More than one-third of Clark County School District students were deemed to be chronically absent during fall semester.

The School Board heard an information-only presentation Thursday about chronic absenteeism and didn’t take action.

The percentage of students considered chronically absent — 36.5 percent — has improved compared with the nearly 40 percent rate last school year. But it’s still higher than a 16 percent target under the district’s five-year strategic plan.

“One of the challenges is a slower than expected rebound from some of the attendance figures that we’ve been dealing with in the past,” said Yolanda Flores, assistant superintendent of education services.

A state definition says a student is chronically absent after missing 10 percent or more of their school days.

Successes in addressing chronic absenteeism include that multi-agency support continues to be strong, Flores said.

The school district also restructured its attendance department and added several attendance officers, she said.

Additionally, the district has held four middle and high school student town hall meetings so far — two of which focused primarily on chronic absenteeism, Flores said.

There’s no data from comparable school districts about chronic absenteeism for this school year and it’s published on an annual basis, Flores said.

Trustee Irene Bustamante Adams asked for the top reasons why students are chronically absent.

At middle and high schools, it’s happening more with students who are also engaged in a variety of disciplinary actions, Flores said.

Chronic absenteeism and behavioral challenges are a reflection of things happening in the community that schools ultimately become responsible for, Trustee Lola Brooks said.

President Evelyn Garcia Morales asked Superintendent Jesus Jara to talk about what he’s learning from weekend home visits with students and families who have challenges with chronic absenteeism.

Jara said two teams conducted home visits on two Saturday mornings.

“We are learning that obviously there are some social issues that our children and our families are experiencing, and in some cases, it is keeping our kids home,” he said.

He also said families are experiencing financial hardships.

The school district can address what happens between 7 a.m. and 3 p.m., he said, but there are social impacts after school and the district needs municipalities to partner with it.

Student discipline

Trustees also heard an information-only presentation Thursday about student discipline.

During fall semester, 14,989 students were suspended — up from 11,882 in fall 2021.

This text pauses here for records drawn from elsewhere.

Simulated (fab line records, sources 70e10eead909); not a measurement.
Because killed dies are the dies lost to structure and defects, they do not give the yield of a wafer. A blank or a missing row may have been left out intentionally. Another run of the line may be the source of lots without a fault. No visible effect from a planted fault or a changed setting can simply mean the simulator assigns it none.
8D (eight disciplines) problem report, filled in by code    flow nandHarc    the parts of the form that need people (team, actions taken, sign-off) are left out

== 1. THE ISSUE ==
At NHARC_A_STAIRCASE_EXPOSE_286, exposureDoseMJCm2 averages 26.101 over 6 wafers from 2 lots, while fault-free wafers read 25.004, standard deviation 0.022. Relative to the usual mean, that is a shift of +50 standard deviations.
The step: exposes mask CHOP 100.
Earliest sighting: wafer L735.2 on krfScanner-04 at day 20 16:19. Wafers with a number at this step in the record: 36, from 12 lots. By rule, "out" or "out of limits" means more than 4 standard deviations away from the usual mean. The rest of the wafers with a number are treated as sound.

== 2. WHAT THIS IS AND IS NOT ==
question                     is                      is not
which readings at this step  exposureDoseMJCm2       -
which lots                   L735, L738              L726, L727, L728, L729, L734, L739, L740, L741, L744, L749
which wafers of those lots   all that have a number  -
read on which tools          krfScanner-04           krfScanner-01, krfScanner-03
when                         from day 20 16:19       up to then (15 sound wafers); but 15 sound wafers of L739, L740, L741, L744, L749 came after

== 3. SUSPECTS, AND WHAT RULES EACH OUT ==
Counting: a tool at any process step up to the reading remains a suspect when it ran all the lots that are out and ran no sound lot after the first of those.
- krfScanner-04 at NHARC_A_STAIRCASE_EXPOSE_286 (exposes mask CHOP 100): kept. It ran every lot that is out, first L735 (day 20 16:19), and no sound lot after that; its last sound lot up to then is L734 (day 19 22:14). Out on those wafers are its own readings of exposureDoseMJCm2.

Black students were suspended at the highest rate — 125.8 per 1,000 students. That’s more than double the district’s target of 61.6 under its strategic plan.

There were 745 discretionary expulsions this fall — up from 390 in fall 2021.

Black students were also impacted at the highest rate — 14.4 per 1,000. That’s well above the strategic plan target of 3.4.

“I have a very high level of concern for our Black students who are disproportionately suspended in our school district,” Garcia Morales said.